Reconsider Innsbruck decision
Bob Woodrick | Monday, February 22, 2010
Dear Fellow Innsbruckers and Notre Dame Office of International Studies (OIS) Administrators,
As a former school administrator, I can understand that in difficult economic times, with the endowment going down in value and staff salaries and student tuitions rising, all programs at the University are under a fiscal microscope. Faced with similar situations in the public school setting, I generally opted for the elimination of extracurricular activities in order to maintain a solid academic program.
At the university level, however, the question will always be what constitutes a “solid academic program?” Put another way, what constitutes a solid liberal arts education? For me personally, the education I received in one year in Innsbruck (1966-67 — yes, the year Ara and Notre Dame were national champions) was not only solid and challenging academically, given my level of competency in German, but also “liberal” and liberating in the finest tradition of the liberal arts.
Viewing the Pieta, for example, in person at St. Peter’s in Rome was far different and far more rewarding than viewing slides of the Pieta presented in an auditorium on campus at Notre Dame during art appreciation class.
The Notre Dame founding fathers of the Innsbruck and Angers programs got it right. Put Notre Dame students in university towns similar in size and composition (conservative, Catholic) to Notre Dame, allow every student with at least a basic understanding of the foreign language to attend, keep the cost of attending nearly equal to the yearly cost of attending Notre Dame, provide Notre Dame priests (Fr. Broestle, in our case) or University professors to run the programs on site and the building blocks of a successful program would be in place.

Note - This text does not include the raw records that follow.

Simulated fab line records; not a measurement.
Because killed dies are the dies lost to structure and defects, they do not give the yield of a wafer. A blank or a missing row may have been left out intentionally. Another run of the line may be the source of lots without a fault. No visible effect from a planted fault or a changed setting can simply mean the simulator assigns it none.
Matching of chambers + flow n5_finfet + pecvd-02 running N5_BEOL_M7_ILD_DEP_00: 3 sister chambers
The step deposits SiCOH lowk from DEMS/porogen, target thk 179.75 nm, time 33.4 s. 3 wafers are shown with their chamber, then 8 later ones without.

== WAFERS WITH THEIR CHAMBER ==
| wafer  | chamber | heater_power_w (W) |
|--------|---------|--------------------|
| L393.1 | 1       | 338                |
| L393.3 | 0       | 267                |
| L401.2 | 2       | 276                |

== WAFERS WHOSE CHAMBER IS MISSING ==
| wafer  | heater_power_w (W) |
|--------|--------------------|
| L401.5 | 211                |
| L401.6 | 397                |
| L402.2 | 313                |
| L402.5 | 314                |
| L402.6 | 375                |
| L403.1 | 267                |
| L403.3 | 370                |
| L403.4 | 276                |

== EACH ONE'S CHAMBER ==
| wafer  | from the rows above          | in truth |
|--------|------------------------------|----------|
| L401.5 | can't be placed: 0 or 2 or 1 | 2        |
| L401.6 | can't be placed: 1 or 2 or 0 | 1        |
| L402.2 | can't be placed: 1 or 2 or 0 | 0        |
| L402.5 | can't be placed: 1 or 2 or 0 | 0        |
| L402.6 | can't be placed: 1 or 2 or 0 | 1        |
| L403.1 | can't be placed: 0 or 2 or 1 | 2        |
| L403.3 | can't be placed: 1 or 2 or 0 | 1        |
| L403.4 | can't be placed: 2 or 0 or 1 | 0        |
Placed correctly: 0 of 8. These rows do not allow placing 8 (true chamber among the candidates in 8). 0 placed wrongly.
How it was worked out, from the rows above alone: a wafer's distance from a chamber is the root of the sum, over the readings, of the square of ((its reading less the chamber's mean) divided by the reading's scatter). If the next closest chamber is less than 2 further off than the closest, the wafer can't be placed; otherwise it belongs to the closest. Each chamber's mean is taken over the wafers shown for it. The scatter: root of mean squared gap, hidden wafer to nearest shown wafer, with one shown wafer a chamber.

Thanks in no small part to the competency in German I developed in Innsbruck, I eventually met and married a wonderful German girl from Stuttgart nearly 40 years ago. As a result of our marriage I have had the unique opportunity to make the acquaintance of many German-speaking people in Switzerland, Germany, Austria and even Hungary (Donauschwaben). To this day, however, when visiting Europe I still feel most at home in “meinem zweiten Heimatsland Oesterreich.”
Please consider — or reconsider, OIS administrators — the impact certain programs may have on the lives of your students. Not everything can be measured in successful careers or in dollars and cents. Some things can only be measured by the heart and by common sense.